On 01/12/2025 18:35, Peter Xu wrote:
On Mon, Dec 01, 2025 at 04:48:22PM +0000, Nikita Kalyazin wrote:
I believe I found the precise point where we convinced ourselves that minor support was sufficient: [1]. If at this moment we don't find that reasoning valid anymore, then indeed implementing missing is the only option.
Now after I re-read the discussion, I may have made a wrong statement there, sorry. I could have got slightly confused on when the write() syscall can be involved.
I agree if you want to get an event when cache missed with the current uffd definitions and when pre-population is forbidden, then MISSING trap is required. That is, with/without the need of UFFDIO_COPY being available.
Do I understand it right that UFFDIO_COPY is not allowed in your case, but only write()?
No, UFFDIO_COPY would work perfectly fine. We will still use write() whenever we resolve stage-2 faults as they aren't visible to UFFD. When a userfault occurs at an offset that already has a page in the cache, we will have to keep using UFFDIO_CONTINUE so it looks like both will be required:
- user mapping major fault -> UFFDIO_COPY (fills the cache and sets up userspace PT) - user mapping minor fault -> UFFDIO_CONTINUE (only sets up userspace PT) - stage-2 fault -> write() (only fills the cache)
One way that might work this around, is introducing a new UFFD_FEATURE bit allowing the MINOR registration to trap all pgtable faults, which will change the MINOR fault semantics.

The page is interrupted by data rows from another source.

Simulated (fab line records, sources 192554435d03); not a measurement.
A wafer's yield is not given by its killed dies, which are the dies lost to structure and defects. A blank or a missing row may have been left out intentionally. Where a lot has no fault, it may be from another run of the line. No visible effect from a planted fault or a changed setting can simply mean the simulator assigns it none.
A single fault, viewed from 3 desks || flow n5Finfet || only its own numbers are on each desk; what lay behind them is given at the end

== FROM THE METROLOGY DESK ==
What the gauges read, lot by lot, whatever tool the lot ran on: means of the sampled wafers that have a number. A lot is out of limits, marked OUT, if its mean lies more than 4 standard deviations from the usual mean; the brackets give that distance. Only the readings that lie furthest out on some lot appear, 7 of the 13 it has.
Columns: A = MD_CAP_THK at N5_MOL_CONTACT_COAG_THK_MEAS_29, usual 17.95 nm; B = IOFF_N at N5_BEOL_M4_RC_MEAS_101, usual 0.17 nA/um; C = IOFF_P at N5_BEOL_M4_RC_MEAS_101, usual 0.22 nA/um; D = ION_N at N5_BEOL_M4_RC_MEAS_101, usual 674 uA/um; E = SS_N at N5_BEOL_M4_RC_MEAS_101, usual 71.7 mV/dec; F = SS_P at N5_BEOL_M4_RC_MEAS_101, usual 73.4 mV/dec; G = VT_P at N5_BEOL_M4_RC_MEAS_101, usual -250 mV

This would equally work for us. I suppose this MINOR+MAJOR semantics would be more intrusive from the API point of view though.
That'll need some further thoughts, meanwhile we may also want to make sure the old shmem/hugetlbfs semantics are kept (e.g. they should fail MINOR registers if the new feature bit is enabled in the ctx somehow; or support them properly in the codebase).
Thanks,
-- Peter Xu